William Krasner


William Krasner was an American mystery novelist. Born in St. Louis, Missouri, he was the son of Russian Jewish
immigrants. He attended Soldan High School, beginning his writing career early by working on the literary magazine alongside Tennessee Williams. After high school, he
worked in the U.S. Postal Service, then volunteered for the military as a Warrant Officer in the Army Air Corps. The G.I. bill enabled him to earn a bachelor's degree in psychology from Columbia University, where he also studied fiction writing under prominent Southern Agrarian novelist Caroline Gordon.
His first novel Walk the Dark Streets, was nominated for an Edgar Award and was adapted as an episode of the television series Studio One in Hollywood. Its main character, lieutenant Sam Birge, would also appear in The Stag Party, Death of a Minor Poet and Resort to Murder. Krasner's short fiction was published in Ellery Queen's Mystery Magazine and Yank, the Army Weekly. Krasner’s novels and stories have been translated into French, Italian, Japanese, and, most extensively, German. A fifth Sam Birge novel, entitled Opfer einer Razzia was published only in German. In 1956 he married Juanita Frazier of Troy, MO, a Methodist minister, and the couple had four sons. He moved to the Philadelphia area in 1969.

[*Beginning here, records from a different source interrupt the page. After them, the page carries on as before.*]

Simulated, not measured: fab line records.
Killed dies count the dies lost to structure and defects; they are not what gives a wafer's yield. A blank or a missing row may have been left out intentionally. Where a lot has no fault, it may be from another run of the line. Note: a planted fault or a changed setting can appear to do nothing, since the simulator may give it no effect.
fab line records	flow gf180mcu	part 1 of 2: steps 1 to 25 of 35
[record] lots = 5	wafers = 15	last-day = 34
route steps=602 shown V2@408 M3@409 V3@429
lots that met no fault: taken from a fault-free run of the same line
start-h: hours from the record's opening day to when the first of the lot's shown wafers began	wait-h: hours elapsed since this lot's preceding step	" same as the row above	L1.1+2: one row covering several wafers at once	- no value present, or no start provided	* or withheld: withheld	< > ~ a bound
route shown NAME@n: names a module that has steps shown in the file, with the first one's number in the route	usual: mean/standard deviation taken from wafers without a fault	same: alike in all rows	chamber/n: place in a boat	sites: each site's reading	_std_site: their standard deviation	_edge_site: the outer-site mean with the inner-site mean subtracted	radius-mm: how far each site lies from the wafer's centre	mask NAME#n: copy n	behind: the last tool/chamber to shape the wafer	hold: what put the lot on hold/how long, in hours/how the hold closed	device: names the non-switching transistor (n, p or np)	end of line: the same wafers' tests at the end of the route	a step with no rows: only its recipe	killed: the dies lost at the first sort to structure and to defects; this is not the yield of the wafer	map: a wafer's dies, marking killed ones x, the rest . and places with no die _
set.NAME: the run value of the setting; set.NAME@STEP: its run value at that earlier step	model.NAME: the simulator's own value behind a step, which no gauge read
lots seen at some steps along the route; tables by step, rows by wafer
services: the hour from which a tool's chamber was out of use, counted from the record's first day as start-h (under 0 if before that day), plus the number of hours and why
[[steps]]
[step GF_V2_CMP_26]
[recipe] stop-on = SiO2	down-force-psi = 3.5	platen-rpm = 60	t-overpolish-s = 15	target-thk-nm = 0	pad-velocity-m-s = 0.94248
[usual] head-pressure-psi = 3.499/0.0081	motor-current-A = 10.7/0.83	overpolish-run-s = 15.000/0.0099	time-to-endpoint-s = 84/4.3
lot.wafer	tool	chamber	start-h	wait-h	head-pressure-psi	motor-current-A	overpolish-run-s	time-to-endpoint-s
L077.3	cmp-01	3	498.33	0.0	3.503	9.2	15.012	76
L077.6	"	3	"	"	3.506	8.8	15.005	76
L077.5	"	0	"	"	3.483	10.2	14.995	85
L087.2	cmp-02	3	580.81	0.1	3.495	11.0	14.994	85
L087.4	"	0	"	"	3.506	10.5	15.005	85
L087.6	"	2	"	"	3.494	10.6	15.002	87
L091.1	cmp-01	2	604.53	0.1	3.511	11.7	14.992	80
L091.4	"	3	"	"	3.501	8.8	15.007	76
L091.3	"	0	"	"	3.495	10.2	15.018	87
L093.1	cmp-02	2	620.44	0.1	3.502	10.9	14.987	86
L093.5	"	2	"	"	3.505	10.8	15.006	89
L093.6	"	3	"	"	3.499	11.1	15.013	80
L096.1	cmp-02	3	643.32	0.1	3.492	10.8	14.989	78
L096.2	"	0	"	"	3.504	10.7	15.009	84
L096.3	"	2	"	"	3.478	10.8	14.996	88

Raymond Chandler praised Krasner’s mystery fiction in a 1951 letter to Frederic Dannay: “t may also happen that single book, such as... Walk the Dark Streets by William Krasner... will immediately put the writer above and beyond a whole host of writers who have written twenty or thirty books and are extremely well known and successful”. His work was also recognized by cultural critic and historian Jacques Barzun. Krasner also published two realistic urban novels, The Gambler and North of Welfare and one work of historical fiction, Francis Parkman: Dakota Legend. In 1955 he received an award for literature from the National Institute of Arts and Letters.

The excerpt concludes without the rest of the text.